The story told to me by an old Diaghilev dancer about Nijinsky in Pavillom d’Armide where, in his solo he did a series of entrechat six, double tours, travelling across the stage, four times to the right, followed by four times to the left. We hear about his elevation, but not always things like that.
In my earlier days, the forties, I saw male dancers doing far more pirouettes than I see nowadays.
I have mentioned Alexandre Kalioujny doing his 24 pirouettes in Prince Igor. But then there was Dokoudovsky with the original Ballet Russe 1947, who at the end of Prince Igor, began his last pirouette as the curtain was coming down. It immediately came up, and he was still turning, or so it seemed. The curtain was not down for long.

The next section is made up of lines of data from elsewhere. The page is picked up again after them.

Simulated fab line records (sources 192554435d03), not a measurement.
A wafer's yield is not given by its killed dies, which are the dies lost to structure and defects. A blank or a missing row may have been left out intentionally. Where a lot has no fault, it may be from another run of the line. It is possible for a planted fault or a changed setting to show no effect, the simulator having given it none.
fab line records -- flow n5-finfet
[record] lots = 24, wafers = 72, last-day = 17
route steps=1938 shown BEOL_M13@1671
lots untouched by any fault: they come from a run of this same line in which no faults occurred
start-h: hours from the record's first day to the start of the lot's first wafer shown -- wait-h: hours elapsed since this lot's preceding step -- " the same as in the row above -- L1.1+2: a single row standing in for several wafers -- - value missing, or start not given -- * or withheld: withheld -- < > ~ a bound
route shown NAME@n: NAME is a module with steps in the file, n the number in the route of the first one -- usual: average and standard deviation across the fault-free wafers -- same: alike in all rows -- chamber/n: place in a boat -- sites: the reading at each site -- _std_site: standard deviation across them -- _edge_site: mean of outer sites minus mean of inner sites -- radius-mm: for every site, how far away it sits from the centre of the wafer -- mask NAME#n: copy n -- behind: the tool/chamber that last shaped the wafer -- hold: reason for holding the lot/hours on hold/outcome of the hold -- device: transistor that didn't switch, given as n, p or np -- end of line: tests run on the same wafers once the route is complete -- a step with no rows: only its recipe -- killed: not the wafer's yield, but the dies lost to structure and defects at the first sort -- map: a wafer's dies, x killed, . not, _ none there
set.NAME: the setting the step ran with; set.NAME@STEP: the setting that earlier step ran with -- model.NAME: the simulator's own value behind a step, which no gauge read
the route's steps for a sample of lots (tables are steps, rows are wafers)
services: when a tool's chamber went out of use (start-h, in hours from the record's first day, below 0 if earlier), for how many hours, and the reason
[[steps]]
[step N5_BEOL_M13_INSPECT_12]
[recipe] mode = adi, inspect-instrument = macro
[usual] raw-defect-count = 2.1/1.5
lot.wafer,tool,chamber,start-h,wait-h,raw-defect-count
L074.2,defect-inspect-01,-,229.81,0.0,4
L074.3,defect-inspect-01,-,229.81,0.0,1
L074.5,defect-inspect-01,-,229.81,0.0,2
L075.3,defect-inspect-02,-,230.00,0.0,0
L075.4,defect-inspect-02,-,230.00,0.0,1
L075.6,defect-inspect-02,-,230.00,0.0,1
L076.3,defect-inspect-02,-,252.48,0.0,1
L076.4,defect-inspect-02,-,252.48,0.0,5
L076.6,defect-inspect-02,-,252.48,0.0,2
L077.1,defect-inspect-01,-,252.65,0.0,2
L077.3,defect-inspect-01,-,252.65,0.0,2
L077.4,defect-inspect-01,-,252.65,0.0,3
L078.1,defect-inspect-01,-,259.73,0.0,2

That same season in Carnival, Dokoudovsky as Harlequin, came on in his solo, with a cabriolle then the jump with the legs drawn up under him, then took his preparation for a pirouette. He turned until the end of that first phrase, he had twelve counts to turn in, he filled them.
Andre Eglevsky became famous for the opening of Apollo, choreography by Balanchine. Apollo is bound up in two bandages. The girls pull on these as he turns, the bandages are long and he turns for a long time.
I saw my first triple tour en l’air in 1947 with Michel de Lutry of the International Ballet in Britain, in a performance of the pas de trois from Sleeping Beauty.
Triple tours became, thanks to the coaching of Maria Fay, a standard procedure for David Adams in the finale of the Nutcracker pas de deux in the sixties.
John Field of the Sadler’s Wells Ballet always did entrechat huit in his solo in Swan Lake act three.
Rabovsky, the Hungarian dancer, always finished his solo in the Don Quixote pas de deux, with eight alternating double tours right and left, the last one finishing on the knee.
Robert Ito tells me the story about Act three Swan Lake coda, where he could see the dancers full height under my legs as I did that series of grand jet%#233 around the stage.
I always did an entrechat huit in the wings before my coda in Swan Lake.
Rowena Jackson from Australia, of the Sadler’s Wells Ballet was famous for her pirouettes. In that post war period, Rowena did not finish a solo with a double turn, she did a triple. 32 fouettes without coming down on to flat foot between each turn, but staying on pointe.